The Urgency to Achieve an Inclusive Economy in the Bay Area
Whether Bay Area residents like it or not, city leaders across the country are watching how this high-tech region grapples with the consequences of dizzying economic growth — expensive housing, stark inequalities and congestion, to name a few. While the most obvious policy failures may lie with transportation and housing, focusing on the built environment alone is insufficient. The economy matters too. Increasing the availability of good-paying jobs and training more local workers for stable careers can help residents earn enough to keep pace with the region’s rising cost of living. This region is adept at attracting talented workers from across the world to take lucrative positions in fast-growing tech-savvy companies. Yet more must be done to help existing residents access quality jobs in the innovation economy and in the industries that support it.

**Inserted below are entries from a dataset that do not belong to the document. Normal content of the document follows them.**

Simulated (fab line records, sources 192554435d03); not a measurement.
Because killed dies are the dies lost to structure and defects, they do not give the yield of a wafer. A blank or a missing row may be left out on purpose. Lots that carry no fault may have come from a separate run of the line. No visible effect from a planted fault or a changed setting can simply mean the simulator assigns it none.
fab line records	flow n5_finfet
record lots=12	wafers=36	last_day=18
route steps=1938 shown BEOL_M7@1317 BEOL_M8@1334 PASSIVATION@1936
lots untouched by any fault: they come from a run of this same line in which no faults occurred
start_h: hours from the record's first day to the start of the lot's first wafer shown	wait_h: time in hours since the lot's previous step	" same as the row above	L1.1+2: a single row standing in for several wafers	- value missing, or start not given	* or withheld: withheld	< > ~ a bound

The Bay Area confronts two futures: one in which innovation and economic growth continue to drive social upheaval and inequities; and another in which leaders in business, government and the civic sector work together to help everyone in the region to participate in — and contribute to — economic growth. As America’s undisputed capital of the innovation economy, though, the Bay Area stands apart. Its path in the years ahead could serve as an exemplar to other regions for how to navigate economic inclusion in the 21st century — or as a cautionary tale.
In pursuing the second future, leaders across the region would do well to understand the economic challenges we face, and to consider a wider set of strategies that can make the Bay Area a center of innovation and inclusion.